At the very end of the campaign the anti-suffragists began to advertise extensively in the subway and on the elevated roads in New York City but the firm that controlled this space refused to accept any advertising from the suffragists. Woman's wit, however, was equal to the emergency. For the three days preceding the election one hundred women gave their time to riding on elevated and subway trains holding up large placards on which were printed answers to the "anti" advertisements. The public understood and treated the women with much courtesy.

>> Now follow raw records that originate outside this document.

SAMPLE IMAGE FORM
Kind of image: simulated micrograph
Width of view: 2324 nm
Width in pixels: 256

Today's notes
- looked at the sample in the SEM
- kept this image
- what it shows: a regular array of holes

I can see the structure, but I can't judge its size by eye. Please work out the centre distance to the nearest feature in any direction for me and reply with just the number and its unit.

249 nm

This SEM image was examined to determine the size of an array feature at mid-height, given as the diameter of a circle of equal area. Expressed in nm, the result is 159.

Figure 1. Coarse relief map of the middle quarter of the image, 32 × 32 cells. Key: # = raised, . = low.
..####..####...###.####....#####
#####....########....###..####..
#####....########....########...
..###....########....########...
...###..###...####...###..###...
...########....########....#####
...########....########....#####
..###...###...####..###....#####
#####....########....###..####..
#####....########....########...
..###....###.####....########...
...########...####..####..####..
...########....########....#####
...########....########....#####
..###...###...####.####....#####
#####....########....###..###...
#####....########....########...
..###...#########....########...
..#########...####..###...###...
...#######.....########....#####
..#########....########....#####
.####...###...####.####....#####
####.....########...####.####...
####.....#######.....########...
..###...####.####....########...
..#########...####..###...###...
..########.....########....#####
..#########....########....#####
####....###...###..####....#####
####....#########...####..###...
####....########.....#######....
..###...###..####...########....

It is difficult to give even the barest outline of the work of the Press Bureau, at first under the management of Mrs. Haryot Holt Dey and later of Miss Rose Young, with a volunteer force of 214 press chairmen over the State. There were 2,136 publications in the State, 211 dailies, 1,117 weeklies, 628 monthlies, and 180 foreign publications printed in twenty-five languages. To the weeklies a bulletin from the central bureau went regularly; 3,036 shipments were made of pages of plate matter. The American Press Association and the Western Newspaper Union for many weeks sent out columns of suffrage news with their regular service for the patent inside page used by country papers. The bureau furnished material for debates and answered attacks against suffrage. The support given by the newspapers was of great value. Of the fifteen dailies of New York City ten were pro-suffrage, while the rural press was overwhelmingly in favor.